Pastoral families have shown enormous resilience in the face of daunting obstacles - drought, fire, flood, plagues of kangaroos and markets that always work in someone else's interests.
Pastoral companies still occupy much of the remote west, but the family holding predominates.
It is possible that this phase of human occupation is coming to an end. I sense that the confidence of grazier families is crumbling as new challenges pile on top of the traditional ones.
Twenty years ago, geographer Professor John Holmes predicted the value of outback properties for mining, tourism and conservation would outweigh their value for pastoralism as profitability became squeezed by market forces.
To this suite of competing land uses must now be added carbon marketeering. Broadacre properties will need to carry a heavy burden of emissions reduction because of the national government's failure to establish any policy framework for limiting emissions in other sectors such as electricity and transport.
This added complication for rural communities is imposed not by green activists, but by anti-environmental carbon denialists.
I am told that one million acres in the Wyandra district is under purchase for the sake of its carbon credits. The consequences of taking properties out of traditional pastoral production can be devastating for the local townships as population drifts away.
There is a possible solution but it would require a radical shift in the way we administer our rangelands. Suppose that the state purchases properties (at full market prices) when their landholders are ready to leave.

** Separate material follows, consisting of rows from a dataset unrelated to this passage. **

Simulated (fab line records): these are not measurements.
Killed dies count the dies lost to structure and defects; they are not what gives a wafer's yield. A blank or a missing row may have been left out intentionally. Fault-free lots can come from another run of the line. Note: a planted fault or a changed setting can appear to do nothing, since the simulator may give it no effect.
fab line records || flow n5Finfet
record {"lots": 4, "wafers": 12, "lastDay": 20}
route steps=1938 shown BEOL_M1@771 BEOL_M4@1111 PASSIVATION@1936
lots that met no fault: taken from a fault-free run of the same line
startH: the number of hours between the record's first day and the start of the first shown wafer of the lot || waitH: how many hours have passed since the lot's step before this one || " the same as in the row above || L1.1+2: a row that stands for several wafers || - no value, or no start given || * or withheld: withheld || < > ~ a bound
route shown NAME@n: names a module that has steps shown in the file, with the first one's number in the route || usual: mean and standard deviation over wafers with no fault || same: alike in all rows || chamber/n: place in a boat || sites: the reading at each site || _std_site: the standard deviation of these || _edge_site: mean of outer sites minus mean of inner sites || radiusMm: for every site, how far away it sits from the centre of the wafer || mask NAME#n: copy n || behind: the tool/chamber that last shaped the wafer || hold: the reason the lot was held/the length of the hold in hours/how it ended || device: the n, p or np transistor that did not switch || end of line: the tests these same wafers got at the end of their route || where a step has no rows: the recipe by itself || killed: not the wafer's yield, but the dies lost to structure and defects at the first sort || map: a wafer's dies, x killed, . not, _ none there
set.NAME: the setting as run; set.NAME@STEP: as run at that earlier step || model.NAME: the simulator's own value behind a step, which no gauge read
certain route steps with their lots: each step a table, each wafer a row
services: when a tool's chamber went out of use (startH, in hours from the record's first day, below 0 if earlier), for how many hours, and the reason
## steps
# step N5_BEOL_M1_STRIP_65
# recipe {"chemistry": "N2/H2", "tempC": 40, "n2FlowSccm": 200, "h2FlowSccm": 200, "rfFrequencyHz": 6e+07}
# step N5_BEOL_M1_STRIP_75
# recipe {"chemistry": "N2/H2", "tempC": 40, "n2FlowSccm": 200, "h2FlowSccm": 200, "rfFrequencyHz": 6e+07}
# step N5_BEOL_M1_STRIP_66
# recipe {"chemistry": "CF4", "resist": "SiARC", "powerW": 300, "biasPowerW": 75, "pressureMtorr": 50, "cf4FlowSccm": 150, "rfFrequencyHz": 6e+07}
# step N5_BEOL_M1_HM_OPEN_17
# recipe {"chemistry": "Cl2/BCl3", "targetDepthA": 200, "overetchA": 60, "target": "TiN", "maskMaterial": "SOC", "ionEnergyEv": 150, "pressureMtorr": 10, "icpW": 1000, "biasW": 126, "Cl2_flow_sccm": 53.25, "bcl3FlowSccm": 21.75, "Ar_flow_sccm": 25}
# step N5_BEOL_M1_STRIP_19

The properties could then be maintained by career station managers, giving the sons and daughters of pastoralists career pathways enjoying steady income, without the ever-present fear of financial failure.
Grazing could then be managed by droving stock to agistment from district to district - along reopened stock routes - following the rains, just as the large corporates do now with their dispersed holdings.
To adopt a nomadic method of husbanding livestock is to revert to the way that humans have managed low-productivity pastures since time immemorial.
Our present reliance on market forces segregates graziers into winners or losers. In human history it is a recent development.
Pastoralism doesn't have to be as cruel as it is now.
- Dr Geoff Edwards, Royal Society of Queensland president. Views are his own.